Hi everyone, my name is Natasha. I just turned 30 this year and I live in New Jersey with my toddler son, who will be 2 in July. I currently work as a Consultant with a small, but growing firm, working on grants and financial management. I am also attending graduate school, pursuing my Master’s in Project Management. My hobbies are reading, blogging, and spending quality time with my lil man. My passion in life is helping others – any opportunity I can find to help others, I will find a way to make it happen.
How did you become a single mom, i.e. divorce (what’s your story).

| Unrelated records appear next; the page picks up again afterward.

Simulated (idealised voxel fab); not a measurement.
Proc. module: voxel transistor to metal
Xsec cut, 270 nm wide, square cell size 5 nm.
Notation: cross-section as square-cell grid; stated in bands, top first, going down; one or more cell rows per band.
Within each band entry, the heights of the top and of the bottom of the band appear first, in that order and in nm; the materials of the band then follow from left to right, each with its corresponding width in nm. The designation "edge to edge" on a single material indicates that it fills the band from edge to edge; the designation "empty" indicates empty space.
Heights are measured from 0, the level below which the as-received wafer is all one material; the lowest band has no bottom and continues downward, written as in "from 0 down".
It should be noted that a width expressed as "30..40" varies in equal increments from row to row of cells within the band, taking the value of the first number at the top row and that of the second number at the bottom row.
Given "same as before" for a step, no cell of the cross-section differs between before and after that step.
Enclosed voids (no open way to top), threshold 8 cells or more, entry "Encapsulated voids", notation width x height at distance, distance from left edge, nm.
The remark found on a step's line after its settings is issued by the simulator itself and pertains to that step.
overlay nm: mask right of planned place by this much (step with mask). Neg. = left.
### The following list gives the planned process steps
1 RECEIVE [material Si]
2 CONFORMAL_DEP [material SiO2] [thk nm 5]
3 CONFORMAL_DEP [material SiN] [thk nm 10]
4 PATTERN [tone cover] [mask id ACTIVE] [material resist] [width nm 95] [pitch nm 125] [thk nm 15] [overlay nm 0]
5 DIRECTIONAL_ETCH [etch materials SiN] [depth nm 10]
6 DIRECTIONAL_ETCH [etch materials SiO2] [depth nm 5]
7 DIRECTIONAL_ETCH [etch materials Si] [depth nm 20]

I became a single mom when I found out that my significant other of about 3 years was sleeping with every Nicki, Simone, and Brenda that he could find in the Tri-State area. By then, I was already pregnant and trying to figure out what to do with the relationship. The decision was made very quickly when we got into a physical altercation after I confronted him about his numerous affairs. Although a tumultuous end, we are now working towards building a great co-parenting relationship for our son.
Do you date? Are you in a relationship? When do you think that single moms should bring the men they date around their child? Is dating different as a single parent? Do you think it is harder to date as a single mom?
I have dated in the past, but not currently in a relationship. I’m just enjoying being single at the moment and spending quality time with my lil man.
It is definitely hard dating as a single mom. You don’t know who to trust and you are even more careful and paranoid than before, making sure that you are doing what’s best for both you and your child. I don’t think that single moms should freely bring their dates around their child. I think it really depends on your date. I have only brought one date around my son, and only because I felt it was the right time. It was a casual introduction over breakfast at my son’s favorite restaurant, Ihop, and we just got to know each other a little bit better. Otherwise, I have spoken about my son, but no one else has met him yet.
What advice would you give to a newly single mom?
The advice I would give is the best advice I’ve received – you’re human, you will make mistakes, just love your child nonetheless.
In other words, don’t try to go out there and be the perfect parent. Just be the best parent that you can be. Accept the fact that sometimes you will make mistakes. And, at the end of the day, just love your child. Everything will make sense in time.
3 words that would describe you?
Ambitious, passionate, inspired
3 words that describe your parenting style?
Loving, nurturing, disciplinary
How do you respond to people who say, “I don’t know how you single moms do it. It must be so hard?”
Yes, it’s hard, but it’s rewarding. It’s the hardest thing that you’ll ever do in your life. As a single mom, I try to overcompensate for all of the life lessons and expectations that my son should have if he had both parents living with him.
But it is completely rewarding, too. It’s so great to have one-on-one time with my lil man every day. I would never be able to truly do that if I was in a relationship. My son isn’t missing out on anything, though. I honestly don’t feel like my son is missing anything. He gets to see and have quality time with both of his parents almost every day.
Do you think that people look down on single mothers?
Yes, many people do look down on single mothers. They have the stereotype in their mind that single mothers are just abusing the system – welfare, food stamps, affordable housing. They don’t recognize the single mothers that are successful career-minded individuals that will do any and every-thing to make sure that their child would never go without. But the stereotype is recognized more as the norm, so people will unfortunately continue to look down on single mothers.